THE IMITATION GAME – Interview with screenwriter Graham Moore

Behind the scenes of the new Benedict Cumberbatch movie

The Imitation Game tells the incredible true story of Alan Turing, one of the unsung heroes of World War Two opens in cinemas this month with Sherlock star Benedict Cumberbatch in the lead role. Below screenwriter Graham Moore talks about the challenges of bringing the story to life. 

Q: This story is still largely unknown, isn’t it?
Yeah, and I think that’s why we all wanted to tell it. Alan Turing is someone who should be on the front page of the history books. He should be taught in every school class. He should be on money. But he’s not because everything that he did was classified, and because he was so horribly persecuted by the government for his homosexuality. It’s an amazing story, and we are humbled to have to privilege to tell it. It’s a tremendous responsibility to bring this story to light in an appropriate way.

Q: When did you first learn about Alan Turing?
I was 14 and a huge computer nerd. I went to computer programming camp. Turin is this legend passed around among computer people for generations, from the Bill Gates and Steve Jobs of the world on down to 15 year old me. He’s the guy who secretly invented the computer, but no-one knew, and he was chemically castrated by the government.

Q: How did you approach the issue of his sexuality?
Historically, he didn’t have any lovers when he was at Bletchley. It was a period that he described as a ‘sexual desert,’ in letters. What he was doing was illegal, and he had to keep it a secret. Alan fell in love, for the first and only time, as a teenager, which we portray very graphically. I think that when you talk about gay love, the important part is the ‘love’ word, not sex. Showing the sex isn’t necessary. It’s about his love for someone else, not about the physical act of it. We just wanted to make a movie about a mathematician who happens to be gay, and not a gay mathematician.

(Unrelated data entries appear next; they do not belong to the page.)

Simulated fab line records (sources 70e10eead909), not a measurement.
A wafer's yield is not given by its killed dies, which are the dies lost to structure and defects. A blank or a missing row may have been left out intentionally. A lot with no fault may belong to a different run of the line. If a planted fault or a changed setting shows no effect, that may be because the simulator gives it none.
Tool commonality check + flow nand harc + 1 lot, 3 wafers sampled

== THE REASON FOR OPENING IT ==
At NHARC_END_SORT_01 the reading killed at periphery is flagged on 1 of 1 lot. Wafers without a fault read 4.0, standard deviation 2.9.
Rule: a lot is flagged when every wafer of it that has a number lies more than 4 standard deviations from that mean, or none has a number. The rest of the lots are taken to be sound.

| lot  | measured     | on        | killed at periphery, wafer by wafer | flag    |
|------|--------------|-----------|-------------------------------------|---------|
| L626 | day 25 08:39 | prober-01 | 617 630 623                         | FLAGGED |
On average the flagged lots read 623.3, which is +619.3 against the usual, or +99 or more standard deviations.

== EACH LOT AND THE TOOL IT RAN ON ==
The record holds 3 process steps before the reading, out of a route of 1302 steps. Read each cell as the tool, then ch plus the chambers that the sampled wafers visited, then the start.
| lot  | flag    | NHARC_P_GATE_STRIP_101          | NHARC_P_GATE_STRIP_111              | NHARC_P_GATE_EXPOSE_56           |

Q: Why has it taken so long for all of this to come to light?
It’s amazing for the people of Bletchley Park to be able to keep this secret for 30, 40, 50 years in a lot of cases. Think about all the secrets Alan Turing was keeping when he was going in front of a judge and being sentenced for ‘Gross indecency’, the crime of having had sex with a man. He could have raised his hand and said, ‘I’m a war hero. I broke this code. Call MI6, call MI5.’ But he didn’t. He kept the secret. It’s remarkable.

Q: Had you started writing the script before Gordon Brown made his apology for the treatment of Turing?
That had already happened. Nora [Grossman] and Ido [Ostrowsky], our producers,had first heard about the story when Gordon Brown apologised, and they were like, ‘Who is this person? That’s a really interesting story.’ They researched it and optioned the biography, and then I got the opportunity to come on, through them. It was this dream opportunity, the once-in-a-lifetime chance to write this story.

Q: Did you change any details from Turings life?
People are always like, ‘What have you made up?’ Yes, we did change little things, but every major point of the story is true. Every time anyone says, ‘Turin didn’t really write a letter to Winston Churchill, did he?’ Yes he did, that’s a true story. People say, ‘There wasn’t really a Soviet double agent at Bletchley Park, who MI6 had intentionally planted there, and who they knew was leaking the whole time?’ Yes, there was, it’s a true story. The most outlandish bits are the moments that are completely true.  

Q: We can only wonder what this man might have achieved, had he lived longer.
Yeah, he died at 41, which is so shocking. And that’s one of the things that I think is so amazing about the movie. It makes you think about what wonders we might have lost in the world because of the way we treated homosexuals. The character of Joan, Keira Knightley’s character, certainly makes me think of how many other potentially once-in-a-generation geniuses were held back because they were a woman, and weren’t allowed to be a full professor at Cambridge. You see what homophobia and sexism institutionally did to generations of other possible geniuses who might have accomplished so much.